About the same time that America’s Captain Kirk blasted off into space recently, we were enjoying his namesake here in the gardens at JLBG. Crinum kirkii is a fantastic dwarf crinum lily to only 18″ tall, that is sadly almost never seen in commerce. Full disclosure…Crinum kirkii was actually named for botanist Sir John Kirk, who found and sent this previously undescribed species from his outpost in Zanzibar to Kew Gardens in 1879.
Crinum kirkii has thrived for us here in Zone 7b since 2012. Our plants of this African species are from Tanzania. Perhaps one day, we can produce enough of these to share.

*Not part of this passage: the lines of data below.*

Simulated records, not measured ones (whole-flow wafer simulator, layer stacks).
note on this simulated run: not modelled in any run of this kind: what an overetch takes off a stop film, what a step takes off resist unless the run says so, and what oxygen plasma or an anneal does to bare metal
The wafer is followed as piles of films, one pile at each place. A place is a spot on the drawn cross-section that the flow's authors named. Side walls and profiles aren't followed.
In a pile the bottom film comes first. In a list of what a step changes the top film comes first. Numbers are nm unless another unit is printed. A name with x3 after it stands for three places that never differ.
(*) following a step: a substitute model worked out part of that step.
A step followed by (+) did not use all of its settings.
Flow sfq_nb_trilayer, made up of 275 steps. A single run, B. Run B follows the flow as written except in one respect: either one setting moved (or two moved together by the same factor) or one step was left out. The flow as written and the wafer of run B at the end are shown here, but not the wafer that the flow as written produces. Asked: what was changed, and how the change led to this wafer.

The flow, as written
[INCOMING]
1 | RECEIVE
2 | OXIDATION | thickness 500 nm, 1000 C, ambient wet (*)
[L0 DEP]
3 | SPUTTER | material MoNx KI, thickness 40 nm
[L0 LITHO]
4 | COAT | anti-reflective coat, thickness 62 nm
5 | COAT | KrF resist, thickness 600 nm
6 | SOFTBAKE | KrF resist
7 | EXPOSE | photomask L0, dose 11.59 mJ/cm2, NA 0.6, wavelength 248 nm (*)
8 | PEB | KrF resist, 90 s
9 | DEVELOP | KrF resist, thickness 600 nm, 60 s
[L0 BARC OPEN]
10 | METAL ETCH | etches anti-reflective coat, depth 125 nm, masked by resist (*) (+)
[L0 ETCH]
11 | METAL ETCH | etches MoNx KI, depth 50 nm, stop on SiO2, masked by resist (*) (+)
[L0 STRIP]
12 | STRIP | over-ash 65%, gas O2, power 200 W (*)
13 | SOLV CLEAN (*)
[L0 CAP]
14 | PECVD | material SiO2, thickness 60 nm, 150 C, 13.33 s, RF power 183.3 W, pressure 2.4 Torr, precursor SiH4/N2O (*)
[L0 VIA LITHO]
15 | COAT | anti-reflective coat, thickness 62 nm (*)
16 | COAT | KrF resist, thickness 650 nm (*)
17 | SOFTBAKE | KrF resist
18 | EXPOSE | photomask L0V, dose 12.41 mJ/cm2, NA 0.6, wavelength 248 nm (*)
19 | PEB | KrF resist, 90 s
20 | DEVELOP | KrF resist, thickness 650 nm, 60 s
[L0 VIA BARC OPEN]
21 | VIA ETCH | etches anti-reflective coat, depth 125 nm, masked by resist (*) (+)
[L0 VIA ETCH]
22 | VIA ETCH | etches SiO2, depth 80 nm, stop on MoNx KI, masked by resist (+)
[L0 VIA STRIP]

Here is a future introduction for Plant Delights, a 2018 Wilkes County, Georgia collection of a dwarf, compact form of our native frost aster, Aster pilosus (Symphyotrichum pilosum), collected by our research staff, Zac Hill and Jeremy Schmidt. It’s looking rather impressive in the trial garden this week, 30″ tall x 5′ wide.
Trolls and trolling are generally associated with something unpleasant, so it’s quite bizarre to have such a name associated with an amazingly delightful plant. Gingko biloba ‘Troll’ is a superb dwarf gingko with lacy textured leaves that has been quite a star here at JLBG. Our six-year-old plant is now 3′ tall x 3′ wide as of this week.
We trial several hundred newly developed plants each year, and most never grace the pages of a PDN catalog, either because of performance or a lack of uniqueness. One that has fascinated us is Dahlia ‘Grandalia Burgundy Improved’. With a height and spread of 20″, you’d swear that this dahlia had either been regularly clipped or sprayed with growth regulators, neither of which are the case. The gem has been looking quite incredible in the garden, as it moves into its third year of trial. Obviously, it’s a perennial here in Zone 7b, but would be tender farther north. We’d love to hear your thoughts..
We recently visited conifer collector Bruce Appeldoorn at his nursery in the tiny town of Bostic, west of Charlotte, NC. Not only are the gardens amazing, but Bruce has transitioned from his career in landscape design/installation, to an amazing dwarf conifer nursery. He now sits atop the throne, having what is almost certainly the top conifer nursery in the Southeast US. Most everything is propagated here from either cuttings or grafting. He is part of a small contingent of regional broom hunters, who seek out and graft dwarf witches broom mutations from area pine trees. You can find out more about how to visit or order here.
While the focus of PDN is perennial plants, we have a strong woody plant focus in our surrounding botanic garden. A plant that’s really impressed us is a very dwarf form of our native yaupon holly, Ilex vomitoria ‘Oscar’, that was shared by Mobile, Alabama plantsman Marteen VanderGiessen. This is a photo of our 9 year old parent plant that’s never been sheared, forming a very tight 30″ tall x 44″ wide ball. Just think…native green meatballs with no pruning. We think this is so amazing, we’ve propagated a few to share with you in 2019.
Flowering now is our dwarf strain of Formosa lily from a seed collection at over 9000′ elevation in Taiwan. Lilium formosanum ‘Hehuan‘ stays at 2’ tall, and has lovely burgundy keeled flowers…delightful! It also comes true from seed.